Business certification can be a powerful tool on the road to establishing a successful company. There are many different types of certification programs available to small business owners, each with their own set of specific requirements. Some certification programs have personal net worth maximum requirements while other certification programs require that the owner be a United States citizen. Some of the most popular certifications are the 8a certification program and third-party certifications. Understanding the different requirements of each business certification is the key to selecting the right certification to apply for.
Federal Certification Program
The 8(a) certification program has an extensive list of requirements; however, there are four key requirements every small business owner must meet in order to qualify. First, the majority owner of the business seeking certification must be an American citizen. Second, the majority owner must be economically and socially disadvantaged. The applicant owner must have a personal net worth below their maximum requirement.
Third, the majority owner must control and manage the business on an everyday basis. They require that the economically and socially disadvantaged business owner hold the highest position and receive the highest salary. In addition, they review your resume to ensure that you have the requisite experience to lead the company. For example, if the majority owner has only been working in the industry for one year while the Vice-President has been working in the industry for ten years, it will be more difficult to prove that the majority owner truly controls the business.

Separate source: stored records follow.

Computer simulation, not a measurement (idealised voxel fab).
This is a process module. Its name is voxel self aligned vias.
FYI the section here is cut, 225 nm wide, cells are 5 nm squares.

Fourth, the applicant business must demonstrate the potential for success. The agency will review the company’s tax returns and the company’s financial statements in order to evaluate the firm’s financial standing. They prefer you have a minimum of five to ten completed contracts and that you are not too dependent on any one client for the majority of your sales.
Third Party Certification Programs
Unlike the 8(a) certification, most third-party certification programs including the Women’s Business Enterprise National Council (WBENC) and the National Minority Supplier Development Council (NMSDC) do not have personal net worth requirements. Another key difference is that they do not require that the business be able to show potential for success. While they do require the company’s tax returns and financial statements, they are not looking for specific financial history and even accept start-ups.
While different from the 8(a) certification, third-party business certifications do share some similarities. Most third-party certifications are designed for minority-owned and women-owned businesses. To apply for third-party certification, the majority owner must have the highest title, earn the highest salary, and be able to demonstrate the experience to control the business on a day to day basis.
In addition to these certification programs, there are several other certifications available to small business owners including the Disadvantaged Business Enterprise (DBE), the Woman-Owned Small Business Certification (WOSB) and the Economically Disadvantaged Woman Business Small Business Certification (EDWOSB). Each of these business certifications has their own set of requirements that small business owners must understand.
Since applying for certifications can be an extremely time-consuming process, it is critical that small business owners understand the criteria for each specific certification to select the ones that they qualify for and provide the best opportunity for success. Many small business owners fail to understand the requirements and waste precious time applying for certifications they do not qualify for. Companies that succeed in getting certified are those that made the effort to understand the requirements and selected the best fit for them.